Does Todd Frazier Make the White Sox Contenders in the AL Central?

The White Sox made a huge trade, acquiring Todd Frazier from the Reds. Does it make them contenders?

The Cubs aren't the only team in Chicago that knows how to have a little offseason fun.

On Wednesday, the White Sox traded for one of the National League's best power hitters, All-Star and Home Run Derby champion Todd Frazier, in a three-way deal with the Cincinnati Reds and Los Angeles Dodgers. And with the addition of Brett Lawrie earlier in the offseason, they have remade the left side of their infield and may have turned themselves contenders to win the wide-open American League Central.

Frazier is likely to be the best power hitter to be traded this off-season, and he will be a much-needed addition for the White Sox.

Last year, Frazier hit .255/.309/.498 with 35 homers, 89 RBI, 82 runs scored and 13 stolen bases. He had an fWAR of 4.4, a bWAR of 4.0 and a nERD of 1.23 that was 58th in all of baseball last season. That means a lineup full of Fraziers would score 1.23 runs per game more than a league average player.

Frazier has big-time power and is going to another park that will play to his strengths. Last season, U.S. Cellular Field was the eighth-friendliest for home runs. Frazier's former home, Cincinnati's Great American Ball Park, was seventh. 
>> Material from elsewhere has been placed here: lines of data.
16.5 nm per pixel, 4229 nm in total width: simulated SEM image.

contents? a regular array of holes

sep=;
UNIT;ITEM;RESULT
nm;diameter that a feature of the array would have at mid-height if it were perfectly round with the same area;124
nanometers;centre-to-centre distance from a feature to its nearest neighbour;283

He was one of four players last year to hit at least 35 homers and 40 doubles, joining AL MVP Josh Donaldson, New York's Yoenis Cespedes, and Colorado's Nolan Arenado. Among MLB third basemen, Frazier was third in isolated power (.242 ISO) and home runs (35), fifth in slugging percentage (.498), and eighth in fWAR and weighted on base average (.342 wOBA).

Not only that, he's also one of the best defensive third basemen in the game.

His six Defensive Runs Saved (DRS) was seventh among MLB third basemen, he was sixth in Ultimate Zone Rating and sixth in Fangraphs' overall Def rating.

However, it wasn't a perfect season for Frazier in 2015.

1st Half.284.337.585.9222514617.4
2nd Half.220.274.390.664107523.7

Perhaps he blew a tire winning the Home Run Derby at the All Star Game but his first half-second half splits were not good at all last year. He had the same problem in 2014, batting .290/.353/.500 with an .853 OPS in the first half followed by a .247/.312/.396 slash line and a .707 OPS in the second half that year.

However, he will undoubtedly help the White Sox' offense, forming a dynamic duo with Jose Abreu in the middle of that lineup. And it's a lineup that, based on last year's stats, can use all the help it can get.

They finished dead last in fWAR among position players in the AL last year with 3.1. That is a horrifically low number. Despite playing in one of the most homer-friendly stadiums in baseball, they hit an American League-worst 136 dingers in 2015, and were dead last in runs scored, OPS, ISO, wOBA, slugging percentage and wRC+. They also finished second-to-last in on-base percentage, and were 13th in doubles.

With a little more offense, the White Sox can contend in their division. They boast one of the strongest rotations, fronted by Chris Sale, Jose Quintana, Jordan Danks and Carlos Rodon, but could still use another bat or two. The Kansas City Royals have lost some key pieces from their championship roster last year (Ben Zobrist and Johnny Cueto) and are expected to lose Alex Gordon as well. The Indians have a strong rotation and are seen as contenders too, and the Tigers will be in the mix after signing Jordan Zimmermann to a big free agent deal and still have Miguel Cabrera doing Miguel Cabrera things.

Getting Frazier was a step in the right direction. But Chicago is still a bat or two away from being the favorites to win the AL Central in 2016.